Gallery

Paired Houses, but One Is Abandoned

A photo essay.

In Camden, N.J., perhaps the poorest American city I regularly visit, I photograph what I call paired houses: two dwellings, side by side, one occupied, the other empty. Those living in the occupied home often have their lives made more difficult by what happens on the other side of a shared wall. If I see a neighbor or meet the resident of one of the occupied houses, I ask how they’re coping. They tell me that people throw trash in the front and back yards of the vacant unit, causing foul smells and attracting rats. Physical problems in the empty shell cause accelerated decay in the occupied house. Water may be left running in the unoccupied unit, causing moisture to migrate next door. In cold weather, pipes burst. Joists rot and collapse, tearing bricks out of the shared wall. And if the empty dwelling is not properly sealed, prostitutes and drug addicts may break in and start fires.

If a resident of a middle-class neighborhood dies or moves to a nursing home, or if a dwelling burns, the empty house is usually guarded or secured by the owner’s family. The police keep an eye out for it. Neighbors, well-aware of the impact of a deteriorating eyesore on property values, alert city officials whenever they see a house falling into disrepair. The situation is quickly brought under control.
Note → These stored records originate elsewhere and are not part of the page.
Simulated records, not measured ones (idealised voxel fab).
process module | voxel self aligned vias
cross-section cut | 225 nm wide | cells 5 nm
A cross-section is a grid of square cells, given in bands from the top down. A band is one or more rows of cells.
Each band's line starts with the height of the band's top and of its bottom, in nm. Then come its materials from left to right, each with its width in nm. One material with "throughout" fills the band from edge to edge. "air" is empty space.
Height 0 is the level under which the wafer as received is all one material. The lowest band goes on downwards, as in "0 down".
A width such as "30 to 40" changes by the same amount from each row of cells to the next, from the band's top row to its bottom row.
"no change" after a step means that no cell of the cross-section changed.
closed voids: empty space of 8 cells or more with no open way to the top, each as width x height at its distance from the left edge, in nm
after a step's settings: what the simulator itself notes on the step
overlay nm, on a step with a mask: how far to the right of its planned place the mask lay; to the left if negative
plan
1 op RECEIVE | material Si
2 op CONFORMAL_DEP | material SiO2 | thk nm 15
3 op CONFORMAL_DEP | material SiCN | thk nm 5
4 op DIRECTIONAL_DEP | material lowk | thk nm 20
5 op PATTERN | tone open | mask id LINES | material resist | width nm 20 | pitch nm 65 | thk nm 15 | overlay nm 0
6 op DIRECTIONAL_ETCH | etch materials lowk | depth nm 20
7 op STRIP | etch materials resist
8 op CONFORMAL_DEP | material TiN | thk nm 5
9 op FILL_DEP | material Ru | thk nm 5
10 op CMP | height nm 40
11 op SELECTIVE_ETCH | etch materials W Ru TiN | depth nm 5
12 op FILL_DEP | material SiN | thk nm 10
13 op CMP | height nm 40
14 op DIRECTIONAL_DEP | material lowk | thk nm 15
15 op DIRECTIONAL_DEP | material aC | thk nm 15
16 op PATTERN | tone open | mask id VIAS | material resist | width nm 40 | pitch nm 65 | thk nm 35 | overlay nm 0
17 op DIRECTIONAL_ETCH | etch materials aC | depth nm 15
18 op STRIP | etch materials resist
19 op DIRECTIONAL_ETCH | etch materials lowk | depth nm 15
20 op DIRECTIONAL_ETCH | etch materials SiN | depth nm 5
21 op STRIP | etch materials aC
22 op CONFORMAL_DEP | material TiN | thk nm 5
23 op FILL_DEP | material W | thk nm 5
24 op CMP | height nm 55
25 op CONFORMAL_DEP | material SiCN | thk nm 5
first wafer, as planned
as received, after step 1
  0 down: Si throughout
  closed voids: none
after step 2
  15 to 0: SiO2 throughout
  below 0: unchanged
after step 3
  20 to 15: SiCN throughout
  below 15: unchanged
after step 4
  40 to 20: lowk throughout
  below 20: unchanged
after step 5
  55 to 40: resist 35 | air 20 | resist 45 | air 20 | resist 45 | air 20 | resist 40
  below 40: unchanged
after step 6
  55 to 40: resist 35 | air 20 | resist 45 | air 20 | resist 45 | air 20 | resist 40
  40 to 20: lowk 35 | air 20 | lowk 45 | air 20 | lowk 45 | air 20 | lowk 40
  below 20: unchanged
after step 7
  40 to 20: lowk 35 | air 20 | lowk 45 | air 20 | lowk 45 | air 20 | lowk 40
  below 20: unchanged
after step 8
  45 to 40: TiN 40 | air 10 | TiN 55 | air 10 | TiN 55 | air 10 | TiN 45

It’s different in a crumbling inner city like Camden. Even Walt Whitman’s old house at 328 Mickle St.—the only home he ever owned—was by the 1980s adjacent to a vacant three-story dwelling and just two houses away from a ruin. House values in Camden are low and likely to remain so since the population of the city is declining, unemployment is high, and there is little new demand for houses. The number of vacant houses is likely to increase; many will eventually be acquired by the city, which is too poor either to board them up or to demolish them.

As if afraid to disappear anonymously, people who live adjacent to abandoned homes are actually more likely to decorate the fronts of their houses during holidays than those who live more securely.